The US Religious War


Scenes of violence are multiplying in the United States, not only between Black Lives Matter protesters and the police, but between the anti-Trump and pro-Trump camps. It is no longer a question of demanding justice for the victims of police brutality or of an underlying racist mentality. These issues have become secondary. The question of race is no longer just an emblem. Similarly, Donald Trump’s supporters, who have no specific demands, claim they only want to restore order. The real dividing line of these divided camps is religious in nature, two opposite world visions.

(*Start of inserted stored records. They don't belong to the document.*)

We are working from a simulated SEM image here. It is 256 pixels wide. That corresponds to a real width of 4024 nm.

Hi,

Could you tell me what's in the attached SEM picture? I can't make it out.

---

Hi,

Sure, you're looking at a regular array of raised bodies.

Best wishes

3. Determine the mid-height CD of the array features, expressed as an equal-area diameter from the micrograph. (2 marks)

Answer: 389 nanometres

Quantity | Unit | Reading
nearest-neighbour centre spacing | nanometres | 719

On the one hand, there is the liberal democratic vision that advocates dialogue and spirituality, with an element of naiveté that is an inseparable part of projects guided by progressive ideals. The tutelary figure in this vision is Barack Obama, its defenders are minorities, and its frame of reference is humanity. On the other hand, we have the belief in identity that advocates the use of force, a return to segregation, materialism, and the underlying cynicism that always accompanies human hierarchies. Believers here idolize Trump, its defenders are white working-class victims of deindustrialization, and its frame of reference is a dominant Western world. Some focus on the universal by seeing its diversity, others focus on the identity fiction of American exceptionalism. Thus, you could compare protesters to Protestants who seek to shed papal tutelage, and the pro-Trump camp to Catholics seeking to make their particular identity universal.

The fact that the question of race was the trigger for this divide confirms that something sacred is at stake. Sacred with concern to humanity on the one hand, sacred with respect to “America First” on the other. It is no longer a question of improving human existence, but of defining who human beings are. This is why contempt has replaced discussion. When we see armed Trumpists patrolling in their 4x4s, spraying demonstrators with bear repellent, we may wonder whether this is proof of, or a response to how Hillary Clinton described Trump supporters as a “basket of deplorables,” a statement that may have cost her the election.

The differences are thus radically transformed into division, and division transformed into secession. The “other” is a heretic who needs to be condemned, not a fellow human we just have to deal with. The democratic moral civilization is in danger. Dialogue implies that differences are part of the ordinary world where we transform violent conflict into substantive argument. However, this requires that people reach a consensus on real issues: the sharing of wealth, health care, industry, etc. Yet the current confrontation between camps is no longer focused on community, but on winning at any cost, with “cancel culture” on the one hand, and “post-truth” on the other. It is no longer a question of upping the stakes, but of declaring good and evil. It is a flashback to the Middle Ages. Or perhaps only to the 20th century, when totalitarianism sought to reestablish indisputable human truth.

When part of the population supports a presidential candidate who claims that he could kill someone on Fifth Avenue “without losing a single voter,” it’s because we have changed our frame of reference. It is no longer a question of political choices, but of a belief that transcends reality, truth and morality; life as a community has been crushed between the heaven of certainties and the hell of civil war.